For Republicans, an election win of any size today would be a blessing. But victories in Virginia, New Jersey or elsewhere won't erase enormous obstacles the party faces heading into a 2010 midterm election year when control of Congress and statehouses from coast to coast will be up for grabs.
It's been a tough few years for the GOP. The party lost control of Congress in 2006 and then lost the White House in 2008 with three traditional Republican states — Indiana, North Carolina and Virginia — abandoning the party.
So even if political winds start blowing harder behind them and even if they can capitalize on Democratic missteps, Republicans still will have a long way to go over the next year because of their party's own fundamental problems: divisions over the path forward, the lack of a national leader and a shrinking base in a changing nation.
The GOP would overcome none of those hurdles should Republican Bob McDonnell win the Virginia governor's race, Chris Christie emerge victorious in the New Jersey governor's contest, or conservative Doug Hoffman triumph in a hotly contested special congressional election in upstate New York.
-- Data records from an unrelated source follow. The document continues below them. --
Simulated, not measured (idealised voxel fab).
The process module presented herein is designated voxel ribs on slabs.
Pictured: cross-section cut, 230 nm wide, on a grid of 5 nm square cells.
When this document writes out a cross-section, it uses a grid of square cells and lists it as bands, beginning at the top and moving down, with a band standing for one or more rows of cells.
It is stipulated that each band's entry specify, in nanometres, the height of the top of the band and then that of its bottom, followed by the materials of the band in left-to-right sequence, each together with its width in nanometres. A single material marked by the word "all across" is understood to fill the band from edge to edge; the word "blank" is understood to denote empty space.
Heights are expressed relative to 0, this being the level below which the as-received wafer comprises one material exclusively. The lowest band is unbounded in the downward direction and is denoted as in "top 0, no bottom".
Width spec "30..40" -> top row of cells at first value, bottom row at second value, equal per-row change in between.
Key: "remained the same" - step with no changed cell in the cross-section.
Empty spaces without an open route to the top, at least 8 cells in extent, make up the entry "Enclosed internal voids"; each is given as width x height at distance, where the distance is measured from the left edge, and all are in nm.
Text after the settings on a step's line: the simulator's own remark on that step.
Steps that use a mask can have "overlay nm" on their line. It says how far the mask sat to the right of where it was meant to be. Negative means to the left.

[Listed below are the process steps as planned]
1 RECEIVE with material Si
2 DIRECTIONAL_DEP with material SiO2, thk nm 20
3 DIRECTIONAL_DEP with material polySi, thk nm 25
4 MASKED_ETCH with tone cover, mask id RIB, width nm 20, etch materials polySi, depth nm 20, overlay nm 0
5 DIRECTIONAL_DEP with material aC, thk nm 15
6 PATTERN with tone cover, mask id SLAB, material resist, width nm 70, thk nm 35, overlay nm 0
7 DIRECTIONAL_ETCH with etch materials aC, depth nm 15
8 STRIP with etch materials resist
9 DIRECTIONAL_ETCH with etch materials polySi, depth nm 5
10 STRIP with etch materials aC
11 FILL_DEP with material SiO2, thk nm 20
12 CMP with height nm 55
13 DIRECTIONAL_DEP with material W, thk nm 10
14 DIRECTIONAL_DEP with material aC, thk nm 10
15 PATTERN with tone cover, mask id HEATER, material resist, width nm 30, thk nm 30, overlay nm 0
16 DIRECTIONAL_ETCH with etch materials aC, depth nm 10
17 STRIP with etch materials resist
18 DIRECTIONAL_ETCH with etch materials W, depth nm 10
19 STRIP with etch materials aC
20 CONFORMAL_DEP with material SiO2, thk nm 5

So far, 2009 seems to have underscored what may be the biggest impediment for Republicans: the war within their base.
Not that the GOP would casually brush off even a small stack of victories on Tuesday.
One or more wins would give the Republicans a jolt, and a reason to rally in the coming months. Victories certainly would help with grass roots fundraising and candidate recruiting.
Still, with Democrats in control, the onus is on the GOP to get its act together. George W. Bush, the president many Republicans came to see as an election-day albatross, is gone, but the party troubles born under him linger.
Republican leaders in Washington certainly are mindful of the challenges. "It's going to be a difficult road to walk," House Republican leader John Boehner told CNN on Sunday.
Others are more blunt.
"Right now there's no central Republican leader to turn to, and there's no central Republican message," conservative talk show host Rush Limbaugh told Fox News on Sunday.
What's more, the GOP's ranks are thinning: Only 32 percent of respondents called themselves Republicans in a recent AP-GfK survey compared with 43 percent who called themselves Democrats.